URUMQI, CHINA -
Media OutReach Newswire
- 11 June 2026 - When the 2026 Taklimakan Rally ended on June 1, GWM
had done more than just finish the 2026 Taklimakan Rally. It swept every
T2 production title: T2.E New-Energy Manufacturers'Cup, T2.1 Fuel
Manufacturers'Cup, T2.3 Club Production Cup.
Across 13 special stages, the GWM TANK 700 Hi4-T took 11 stage wins; GWM
club entries took 11. Zero mechanical retirements across the entire
factory lineup. GWM delivered a dominant performance across all three
categories
Over 17 days, competitors covered 7,500 total kilometers, including
3,400 kilometers of special stages — the longest special-stage distance
in the event's history.
SS3 stretched 468 kilometers, making it the longest single stage in six
years. SS5 and SS6, known as the "Devil Double," have historically seen
completion rates fall below 20 percent. SS8, through the Keriya River
corridor, demanded precise navigation, where a single wrong turn could
cost teams hours. SS9 featured a 353-kilometer crossing of the N39
desert, with soft sand and hidden drop-offs creating constant risks for
drivers and vehicles.
While many competitors failed to finish or crossed the line with
significant damage, GWM's lineup delivered consistent performance
throughout the rally, turning extreme conditions into a demonstration of
strength and reliability.
GWM TANK 700 Hi4-T race cars were modified strictly to FIA international
standards, with the original production chassis and body structure left
completely untouched, no internal engine components altered, and all
core production hardware retained throughout. That is what
"production-based" means here: the race car and the showroom car share
the same engineering backbone.
Across 13 stages and three categories, GWM completed the 2026 Taklimakan
Rally with zero mechanical retirements. It happens because every
cooling circuit, every torque vectoring command, every suspension joint
is designed for the same extreme durability
This year GWM brought co-creation partners K-MAN and Dongli into a
shared garage: shared parts, shared technicians, shared strategy. The
result was not just wins — it was a lower barrier for the entire Chinese
off-road industry to step up. When suppliers race alongside the
manufacturer, everyone learns faster. Lessons from the desert are
already feeding back into production development.
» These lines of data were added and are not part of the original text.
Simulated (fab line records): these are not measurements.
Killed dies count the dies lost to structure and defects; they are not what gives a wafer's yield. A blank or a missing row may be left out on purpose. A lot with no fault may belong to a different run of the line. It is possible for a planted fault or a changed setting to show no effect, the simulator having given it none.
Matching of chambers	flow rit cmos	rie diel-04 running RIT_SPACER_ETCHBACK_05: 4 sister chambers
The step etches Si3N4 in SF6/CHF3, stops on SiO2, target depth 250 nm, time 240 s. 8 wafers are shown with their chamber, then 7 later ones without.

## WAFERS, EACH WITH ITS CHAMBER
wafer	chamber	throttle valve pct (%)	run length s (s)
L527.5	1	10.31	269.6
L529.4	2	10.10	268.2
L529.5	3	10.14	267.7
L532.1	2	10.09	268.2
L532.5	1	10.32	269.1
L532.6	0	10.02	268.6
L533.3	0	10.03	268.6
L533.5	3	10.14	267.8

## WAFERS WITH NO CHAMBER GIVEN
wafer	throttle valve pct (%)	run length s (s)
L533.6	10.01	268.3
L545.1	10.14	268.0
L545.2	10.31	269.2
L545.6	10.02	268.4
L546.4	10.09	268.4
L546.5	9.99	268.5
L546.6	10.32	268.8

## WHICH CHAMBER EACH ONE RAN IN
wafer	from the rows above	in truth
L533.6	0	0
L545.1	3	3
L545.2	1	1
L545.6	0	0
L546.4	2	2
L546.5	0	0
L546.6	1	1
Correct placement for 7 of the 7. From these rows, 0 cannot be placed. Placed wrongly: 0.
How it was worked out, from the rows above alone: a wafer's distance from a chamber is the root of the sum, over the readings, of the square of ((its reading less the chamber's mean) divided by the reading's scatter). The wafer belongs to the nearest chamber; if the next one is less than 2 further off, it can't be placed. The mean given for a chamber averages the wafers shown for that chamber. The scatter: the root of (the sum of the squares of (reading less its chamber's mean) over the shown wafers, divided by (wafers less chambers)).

World-class drivers including Nicolas Cavigliasso and Pau Navarro raced
alongside Chinese champions, trading lines, data, and pit lane
experience. That kind of exchange raises the level of every driver and
team on the grid.
At the finish line, GWM Vice President Liu Yanzhao draped traditional
Atlas silk sashes over returning drivers — a gesture honoring not just
the champions, but every mechanic, navigator, and support crew who made
the run possible.
From the Taklimakan to global stages. From race cars to showrooms. From
champions to the next generation of off‑road enthusiasts. GWM's clean
sweep is not a finish line. It is a starting point. And the message is
clear: what survives the desert earns the right to lead the road ahead.